<div class="alert alert-block alert-info">
<h3> <b> Part 4. Data Munging <b></h3>
<div>

❓ **Your challenge**: 

- Use your best judgement to determing the join conditions for the data sets you cleand already: `flights_cleaned`, `tickets_cleaned`, `airport_codes_cleaned`
- Read the case carefully, you may need to figure out how to calculate certain KPIs in a reasonable way

💡 Suggested methodology:
- Use the notebook below to write and test your code step-by-step first
- Create any functions and put them in a .py file to join data if necessary 

In [1]:
# Add any packages you need here
import pyforest
import copy
import string
import missingno as msno
import requests
import zipfile
import os

from Airport.get_data import GetData
from Airport import check_data, fix_data

import warnings
warnings.filterwarnings("ignore")

pd.set_option("display.max_rows", None)
pd.set_option("display.max_columns", None)
pd.set_option("display.max_colwidth", None)
pd.set_option("display.float_format", lambda x: "%.2f" %x) # suppress scientific notation

# This can help to autoreload the packages you create
%load_ext autoreload
%autoreload 2

<IPython.core.display.Javascript object>

<IPython.core.display.Javascript object>

<IPython.core.display.Javascript object>

<IPython.core.display.Javascript object>

<div class="alert alert-block alert-success">
<h4> <b> 1. Import Data <b></h4>
<div>

👉 Import three datasets- `flights_cleaned`, `tickets_cleaned`, `airport_codes_cleaned` we cleaned in the previous section for later usage, you can discard attributes that you identified unnecessary for further analysis

In [3]:
# Import the datasets - write your code here
flights = pd.read_csv(os.path.join("Raw Data", "flights_cleaned.csv"))
tickets = pd.read_csv(os.path.join("Raw Data", "tickets_cleaned.csv"))
airport_codes = pd.read_csv(os.path.join("Raw Data", "airport_codes_cleaned.csv"))

<IPython.core.display.Javascript object>

<IPython.core.display.Javascript object>

<IPython.core.display.Javascript object>

In [5]:
airport_codes = airport_codes[["IATA_CODE", "TYPE"]].drop_duplicates()

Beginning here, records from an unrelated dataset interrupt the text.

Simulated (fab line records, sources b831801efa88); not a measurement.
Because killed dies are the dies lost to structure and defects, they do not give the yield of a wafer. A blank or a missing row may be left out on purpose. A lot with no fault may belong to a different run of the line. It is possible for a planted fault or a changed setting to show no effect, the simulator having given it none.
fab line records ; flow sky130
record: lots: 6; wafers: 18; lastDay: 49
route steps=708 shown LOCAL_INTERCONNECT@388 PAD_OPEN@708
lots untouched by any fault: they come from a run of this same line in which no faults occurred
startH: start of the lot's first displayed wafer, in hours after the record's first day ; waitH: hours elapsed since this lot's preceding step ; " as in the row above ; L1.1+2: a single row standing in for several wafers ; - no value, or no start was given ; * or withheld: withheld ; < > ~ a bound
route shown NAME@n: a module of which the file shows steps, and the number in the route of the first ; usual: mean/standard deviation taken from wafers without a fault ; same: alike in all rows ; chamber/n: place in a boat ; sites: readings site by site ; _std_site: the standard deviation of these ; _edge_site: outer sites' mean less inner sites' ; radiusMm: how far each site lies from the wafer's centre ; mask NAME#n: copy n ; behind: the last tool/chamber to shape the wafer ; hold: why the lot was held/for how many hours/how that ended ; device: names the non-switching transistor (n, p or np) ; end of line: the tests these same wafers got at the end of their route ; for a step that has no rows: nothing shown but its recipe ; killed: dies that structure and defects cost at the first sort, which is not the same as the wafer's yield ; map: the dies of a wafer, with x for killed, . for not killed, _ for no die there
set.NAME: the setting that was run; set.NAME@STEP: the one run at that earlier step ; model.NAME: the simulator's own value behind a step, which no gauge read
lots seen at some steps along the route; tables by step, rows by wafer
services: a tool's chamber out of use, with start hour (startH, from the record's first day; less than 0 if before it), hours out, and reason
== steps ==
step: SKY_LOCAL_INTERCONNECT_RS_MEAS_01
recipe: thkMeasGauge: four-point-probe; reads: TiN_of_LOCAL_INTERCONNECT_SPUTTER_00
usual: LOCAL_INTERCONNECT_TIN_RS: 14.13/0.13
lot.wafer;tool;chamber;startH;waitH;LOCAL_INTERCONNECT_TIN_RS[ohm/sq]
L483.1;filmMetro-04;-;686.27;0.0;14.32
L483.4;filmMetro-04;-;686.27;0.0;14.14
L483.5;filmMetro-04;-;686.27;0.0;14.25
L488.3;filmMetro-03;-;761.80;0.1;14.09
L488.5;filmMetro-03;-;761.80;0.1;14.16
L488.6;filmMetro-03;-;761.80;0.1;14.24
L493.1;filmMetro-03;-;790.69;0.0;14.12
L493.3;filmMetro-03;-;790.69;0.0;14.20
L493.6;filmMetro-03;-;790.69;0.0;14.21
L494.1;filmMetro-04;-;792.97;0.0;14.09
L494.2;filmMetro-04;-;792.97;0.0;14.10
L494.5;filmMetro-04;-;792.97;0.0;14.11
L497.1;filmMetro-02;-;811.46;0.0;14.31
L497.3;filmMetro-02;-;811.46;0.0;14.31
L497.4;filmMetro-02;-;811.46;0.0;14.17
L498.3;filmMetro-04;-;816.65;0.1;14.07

<div class="alert alert-block alert-success">
<h4> <b> 2.Data Munging <b></h4>
<div>

#### a) Flights

👉 Follow the instructions below to enrich your `flights` data by generating new features:

> 1. Add a new feature `ROUND_TRIP_ROUTE` - An example of a round
trip route is the combination of JFK to ORD and ORD to JFK. The opposite order of the
route, ORD to JFK and JFK to ORD, would be considered the same round trip

In [6]:
flights['ROUND_TRIP_ROUTE'] = flights.apply(lambda x: '-'.join(set([x['ORIGIN'], x['DESTINATION']])), axis = 1)

In [189]:
flights["ROUND_TRIP_ROUTE"] = \
            np.where(flights['ORIGIN'] < flights['DESTINATION'], \
                     flights['ORIGIN'] + '-' + flights['DESTINATION'], \
                     flights['DESTINATION'] + '-' + flights['ORIGIN'])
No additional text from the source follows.